Second is the pervasive and transformative nature of new technologies.
“Technologies such as 3D printing can be deployed everywhere from high-tech industries such as aerospace to build jet engines, to back garden sheds to produce gardening equipment.”
He said this technology has now evolved to the extent that it can produce almost any component using metal, plastic, mixed material and even human tissue.
The third difference now, Rynhart said, is the potential impact on developing countries.
“In the manufacturing sector, many enterprises were reluctant to use industrial robots because they were seen as expensive, lacking reusability (as they were custom made) and having a short product life cycle. Critically, it was still possible to find labor with wages low enough to do an equivalent robotic job,” he said. “All of those factors have now changed.”
Recent advances in technology have cut the costs of robots considerably and increased their capabilities, as a new generation of reprogrammable, multipurpose machines comes into service. By some estimates, an investment in industrial robots can be repaid in less than two years.
This technological transformation will have an impact on developing countries in Southeast Asia, especially in those low-end, labor-intensive sectors such as footware, clothing and textiles, according to the ILO.
It said technology will be adopted “increasingly” as the cost declines and innovations become accessible to even small enterprises.
“During previous incarnations of technological change — from the industrial revolution through to more recent iterations — new manufacturing technologies mainly benefited low- and medium-skilled workers by simplifying the tasks workers had to perform,” said Rynhart.
“Technological progress did not induce a long-term rise in unemployment as production increased drastically, allowing prices to fall and consumers to buy more goods and thus creating job growth in many sectors of the economy.
“That mass employment manufacturing model enabled hundreds of millions of workers in postwar Japan, Korea and more recently and most spectacularly in China to move first from farm to factory, and then from factory into higher value services jobs.”

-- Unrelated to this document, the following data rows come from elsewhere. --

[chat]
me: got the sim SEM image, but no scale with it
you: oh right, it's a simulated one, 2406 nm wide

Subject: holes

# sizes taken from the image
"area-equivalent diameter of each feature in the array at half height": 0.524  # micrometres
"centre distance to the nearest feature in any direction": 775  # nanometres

This model has been copied by other economies as the development route out of poverty, Rynhart said. But it seems it is no longer the template it once was, which means countries that compete on low-wage labor need to reposition themselves.
“Price advantage is no longer enough,” he said. “Policymakers need to create a more conducive environment that leads to greater human capital investment, research and development, and high-value production. No easy thing.”